Durham Athletic Park delays worry Minor League Baseball
Posted January 12, 2009 3:04 p.m. EST
Updated March 9, 2009 5:12 p.m. EDT
Durham, N.C. — Minor League Baseball says it believes it has lost at least $200,000 in revenues because of delays in renovating the Durham Athletic Park, which the Bull City owns.
That's according to a status report Durham city leaders released Monday. It also states that the organization believes the delays have affected the enthusiasm and support for the $5 million project and is concerned that others may think baseball helped cause the delays.
Minor League President Pat O'Conner's also expressed "serious concerns" with the quality of work, saying the "project is falling short of everyone's goals and expectations."
Field construction on the stadium had been expected to be completed by the end of 2008 and other work completed by March.
In the report, city leaders say the delays are mostly due to weather and change orders for "unforeseen conditions." According to the report, higher-than-average rainfall from August to October meant delaying sod installation until the end of February.
City Manager Thomas Bonfield will meet with O'Conner Wednesday to talk about the concerns.
"The bottom line is that we are on the same page when it comes to doing the construction as originally planned and making sure that it is the highest quality," Durham city spokeswoman Beverly Thompson said.
"We want to make sure that we listen to them and that they listen to us and that we are on the same page and that we want this to work for both parties. It's a win-win."
When asked Monday if the stadium's delays could jeopardize the project or other potential plans, such as a national Minor League Baseball museum next to the stadium, O'Conner said he did not want to make specific comments until after Wednesday's meeting.
He said he is only concerned now about getting the park finished.
The Durham Athletic Park, which has been in the community since the early 1900s, was home to the Durham Bulls from 1926 to 1994.
The ball park gained national prominence when it was the backdrop of the 1988 Kevin Costner and Susan Sarandon film "Bull Durham."
Since the Durham Bulls moved to the 10,000-seat Durham Bulls Athletic Park in 1995, the Durham Athletic Park has been used as a community venue for local baseball and softball leagues.

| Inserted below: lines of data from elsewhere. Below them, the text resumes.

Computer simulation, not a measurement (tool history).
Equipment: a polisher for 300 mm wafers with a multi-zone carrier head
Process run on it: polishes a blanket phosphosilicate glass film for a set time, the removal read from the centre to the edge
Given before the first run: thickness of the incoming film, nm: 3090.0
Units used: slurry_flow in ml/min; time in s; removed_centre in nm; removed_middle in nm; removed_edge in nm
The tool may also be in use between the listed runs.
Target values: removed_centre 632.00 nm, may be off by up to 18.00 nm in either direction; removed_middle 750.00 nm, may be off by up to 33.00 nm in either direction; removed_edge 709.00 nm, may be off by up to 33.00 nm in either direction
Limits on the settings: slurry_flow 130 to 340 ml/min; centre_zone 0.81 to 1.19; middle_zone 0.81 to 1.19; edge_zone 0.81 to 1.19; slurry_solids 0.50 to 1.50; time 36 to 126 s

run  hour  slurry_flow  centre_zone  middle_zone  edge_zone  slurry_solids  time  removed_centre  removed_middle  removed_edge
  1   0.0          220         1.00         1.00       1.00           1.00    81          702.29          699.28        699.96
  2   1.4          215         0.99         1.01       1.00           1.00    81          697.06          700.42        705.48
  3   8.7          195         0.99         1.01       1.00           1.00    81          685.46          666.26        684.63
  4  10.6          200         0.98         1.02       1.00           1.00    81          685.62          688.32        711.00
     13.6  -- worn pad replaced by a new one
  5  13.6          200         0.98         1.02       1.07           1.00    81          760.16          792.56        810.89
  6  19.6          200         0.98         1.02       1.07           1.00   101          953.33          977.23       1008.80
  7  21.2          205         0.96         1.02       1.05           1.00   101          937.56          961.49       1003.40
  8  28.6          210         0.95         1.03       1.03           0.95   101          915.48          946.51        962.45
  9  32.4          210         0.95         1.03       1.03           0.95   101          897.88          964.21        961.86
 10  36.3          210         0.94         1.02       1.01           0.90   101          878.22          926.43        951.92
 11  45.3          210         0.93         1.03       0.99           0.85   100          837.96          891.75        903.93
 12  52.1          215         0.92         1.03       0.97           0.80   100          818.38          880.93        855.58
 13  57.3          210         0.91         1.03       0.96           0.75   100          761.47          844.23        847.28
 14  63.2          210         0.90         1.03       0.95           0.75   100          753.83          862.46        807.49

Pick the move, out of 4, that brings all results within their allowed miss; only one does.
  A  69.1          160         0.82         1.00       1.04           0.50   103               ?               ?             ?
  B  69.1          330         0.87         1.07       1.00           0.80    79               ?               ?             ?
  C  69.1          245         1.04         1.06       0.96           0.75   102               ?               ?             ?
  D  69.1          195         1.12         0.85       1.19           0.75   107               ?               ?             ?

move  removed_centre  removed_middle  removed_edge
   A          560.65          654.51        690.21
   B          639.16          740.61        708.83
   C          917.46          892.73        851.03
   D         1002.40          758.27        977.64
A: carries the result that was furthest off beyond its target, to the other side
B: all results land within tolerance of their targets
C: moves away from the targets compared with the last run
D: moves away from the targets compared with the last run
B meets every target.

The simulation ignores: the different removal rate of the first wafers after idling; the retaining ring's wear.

The restoration of the Durham Athletic Park, long known as the DAP, is expected to include a state-of-the-art playing field, as well as an upgrade to the infrastructure, restrooms, concessions and seating.
When the project is complete, the DAP is expected to serve as a grounds-keeping training facility that Minor League Baseball will operate and maintain. North Carolina Central University's baseball team will also use the facility for home games.
Durham city leaders hope the renovated park will help spur economic development in and around the area.